Special Issue Information

Dear Colleagues,

The mechanization of agricultural works has greatly contributed to the improvement of agricultural productivity and a reduction in production costs. Since the beginning of mechanization, various kinds of agricultural machinery related to soil preparation, sowing, harvesting, post-harvesting, etc., have been developed. In addition, customized agricultural machines that are suitable for the cultivation type and soil characteristics of each country and region have been developed. Agricultural machinery, unlike other industrial machinery, targets living organisms and operates on soil; hence, it should be designed in consideration of its interaction with soil. It is possible to optimally design agricultural machinery by understanding both the characteristics of the soil concerned and the characteristics of the mechanical system.

This Special Issue is a natural continuation of our previous Special Issue, “Soil Mechanical Systems and Related Farming Machinery“’, and will focus on research regarding soil–machine systems in agriculture, including design, analysis, experimentation, etc. In addition to soil-related research, agricultural machinery- and automation-related research is also of interest. This also includes off-road environments as well as greenhouse or smart farm applications. Both original research articles and comprehensive reviews are welcome.

Dr. Ju-Seok Nam
Dr. Yongjin Cho
Dr. Yeon-Soo Kim
Guest Editors

Manuscript Submission Information

Manuscripts should be submitted online at www.mdpi.com by registering and logging in to this website. Once you are registered, click here to go to the submission form. Manuscripts can be submitted until the deadline. All submissions that pass pre-check are peer-reviewed. Accepted papers will be published continuously in the journal (as soon as accepted) and will be listed together on the special issue website. Research articles, review articles as well as short communications are invited. For planned papers, a title and short abstract (about 100 words) can be sent to the Editorial Office for announcement on this website.

Submitted manuscripts should not have been published previously, nor be under consideration for publication elsewhere (except conference proceedings papers). All manuscripts are thoroughly refereed through a single-blind peer-review process. A guide for authors and other relevant information for submission of manuscripts is available on the Instructions for Authors page. Agriculture is an international peer-reviewed open access monthly journal published by MDPI.

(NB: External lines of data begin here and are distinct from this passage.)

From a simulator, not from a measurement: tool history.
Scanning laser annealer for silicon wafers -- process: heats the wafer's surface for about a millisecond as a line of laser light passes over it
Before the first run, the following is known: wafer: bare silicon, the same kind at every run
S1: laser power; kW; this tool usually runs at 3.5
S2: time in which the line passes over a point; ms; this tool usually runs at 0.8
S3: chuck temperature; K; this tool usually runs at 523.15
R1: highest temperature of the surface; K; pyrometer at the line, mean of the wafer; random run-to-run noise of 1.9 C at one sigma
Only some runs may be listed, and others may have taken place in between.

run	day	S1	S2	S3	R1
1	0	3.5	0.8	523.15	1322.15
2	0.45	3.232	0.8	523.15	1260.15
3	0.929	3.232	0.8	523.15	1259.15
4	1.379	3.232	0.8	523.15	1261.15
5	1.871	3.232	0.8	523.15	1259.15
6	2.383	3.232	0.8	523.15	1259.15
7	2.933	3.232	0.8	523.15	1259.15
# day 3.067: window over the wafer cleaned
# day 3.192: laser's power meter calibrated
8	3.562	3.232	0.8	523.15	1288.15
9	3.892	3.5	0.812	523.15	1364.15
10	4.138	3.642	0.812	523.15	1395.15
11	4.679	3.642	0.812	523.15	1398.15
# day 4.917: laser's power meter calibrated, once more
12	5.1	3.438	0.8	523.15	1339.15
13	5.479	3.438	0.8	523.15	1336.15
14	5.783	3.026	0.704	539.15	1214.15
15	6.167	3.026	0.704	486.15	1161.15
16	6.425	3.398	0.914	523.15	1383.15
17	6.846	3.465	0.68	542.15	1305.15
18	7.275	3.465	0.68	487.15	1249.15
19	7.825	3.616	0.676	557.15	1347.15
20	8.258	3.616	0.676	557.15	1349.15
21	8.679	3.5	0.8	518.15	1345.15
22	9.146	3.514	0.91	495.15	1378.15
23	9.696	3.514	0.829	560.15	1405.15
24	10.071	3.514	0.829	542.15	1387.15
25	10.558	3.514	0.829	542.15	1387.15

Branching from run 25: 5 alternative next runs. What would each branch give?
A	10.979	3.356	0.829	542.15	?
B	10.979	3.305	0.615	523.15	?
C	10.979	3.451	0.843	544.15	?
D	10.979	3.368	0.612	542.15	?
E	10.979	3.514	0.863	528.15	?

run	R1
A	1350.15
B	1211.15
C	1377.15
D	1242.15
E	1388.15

Please visit the Instructions for Authors page before submitting a manuscript. The Article Processing Charge (APC) for publication in this open access journal is 2600 CHF (Swiss Francs). Submitted papers should be well formatted and use good English. Authors may use MDPI's English editing service prior to publication or during author revisions.

Keywords

  • agricultural engineering
  • agricultural machinery
  • biosystem engineering
  • off-road farming
  • smart farming
  • soil–machine systems
  • precision agriculture
  • soil and crop

Published Papers (1 paper)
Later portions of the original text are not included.